The financial services business is no exception.  Here is a response we have heard countless times as we have tried to arm our insurance consulting partners with solutions to assist their clients:

“That is too expensive.  My client would never buy that.”

Who is it too expensive for?  You the advisor?  Remember your financial situation is different.

The next response is:

“I’ve never had client spend(fill in the number)... $500/mo for coverage.”

So they don’t exist?  Sure they do.  You probably have some existing clients who would be very underinsured if they are only spending $500 per month.  Would you try to insure a skyscraper for what you pay in homeowners insurance?  Open your brain.

Many insurance agents look at what a client currently has and provide a lightning fast reflex type response: I can do it for Cheaper. Why?  Because saving someone money is the way to earn their business?  That’s the Availability Heuristic whispering in your ear.  Until you know someone’s entire financial picture, you cannot know if something less costly is better or worse.  

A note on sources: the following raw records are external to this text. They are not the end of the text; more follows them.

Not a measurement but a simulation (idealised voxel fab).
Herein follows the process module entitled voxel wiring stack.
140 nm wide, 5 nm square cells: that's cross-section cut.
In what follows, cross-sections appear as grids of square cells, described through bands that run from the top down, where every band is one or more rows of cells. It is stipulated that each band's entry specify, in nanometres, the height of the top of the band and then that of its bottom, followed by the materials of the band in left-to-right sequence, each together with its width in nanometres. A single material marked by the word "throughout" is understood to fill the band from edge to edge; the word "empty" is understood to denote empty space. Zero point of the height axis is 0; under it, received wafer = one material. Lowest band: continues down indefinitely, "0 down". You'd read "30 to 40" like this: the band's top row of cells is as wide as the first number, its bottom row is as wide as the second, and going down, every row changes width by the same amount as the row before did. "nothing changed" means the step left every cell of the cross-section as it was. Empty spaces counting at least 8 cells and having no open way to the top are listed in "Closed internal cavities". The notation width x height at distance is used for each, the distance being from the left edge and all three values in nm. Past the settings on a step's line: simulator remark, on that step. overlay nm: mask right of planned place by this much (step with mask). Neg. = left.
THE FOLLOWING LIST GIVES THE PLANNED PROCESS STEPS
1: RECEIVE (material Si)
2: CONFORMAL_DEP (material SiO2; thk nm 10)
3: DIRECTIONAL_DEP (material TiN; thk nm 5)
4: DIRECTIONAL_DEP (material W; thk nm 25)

Also, not every dollar spent should be seen as a pure cost.  Look at the benefit it provides.  It could be piece of mind, business continuity, tax benefits, improved employee morale etc.  Let’s start from the beginning and use reason and logic to get our answers on how best to serve the client.

What about self serving bias.  People tend to give themselves credit for successes but lay the blame for failures on outside causes. When you do well on a project, you probably assume that it’s because you worked hard. But when things turn out badly, you are more likely to blame it on circumstances or bad luck. This bias does serve an important role; it helps protect our self-esteem. However, it does often lead to faulty attributions, such as blaming others for our own shortcomings.

We see our consulting clients push back.  Many find it tough get beyond this bias.  They use their own failures or successes as a guide to what they think the whole buying population wants.  One too many failures or successes early in their career can shape the rest of their work life.  Here are some of the things we have heard our consulting clients say:

  1. My clients only buy term insurance
  2. My clients don’t want to do health exams
  3. My clients like what I sell them
  4. My clients don’t buy life insurance
  5. My clients do what I say
  6. Term insurance is a bad deal, why would anyone buy it?
  7. I just sell (blank) because that’s what I know
  8. Disability/LTC is too expensive

These people have all shaped their opinions over time toward what creates less pain for them.  This leaves no room for the flexibility to really do the right thing for every client.  How many opportunities are you missing because of this mindset?  Why wouldn’t you want to have every feasible option availability so as to not limit yourself and in doing so provide a better client experience?  Don’t let the pain of possible failure be a roadblock.

I’m fairly confident The Proclaimers were in customer service prior to starting a band.  As a homage they wrote in 2 lines for song you can’t get out of your head.

When I'm working yes I know I'm gonna be
I'm gonna be the man who's working hard for you

I would expect most financial professionals say they are indeed doing so.  Many times their actions don’t reflect that.  They may not even realize they have a bias.  Take this as some cold water (or slap) to your face to snap you out of these tendencies.  Now that you know (half the battle) put in the real work to improve.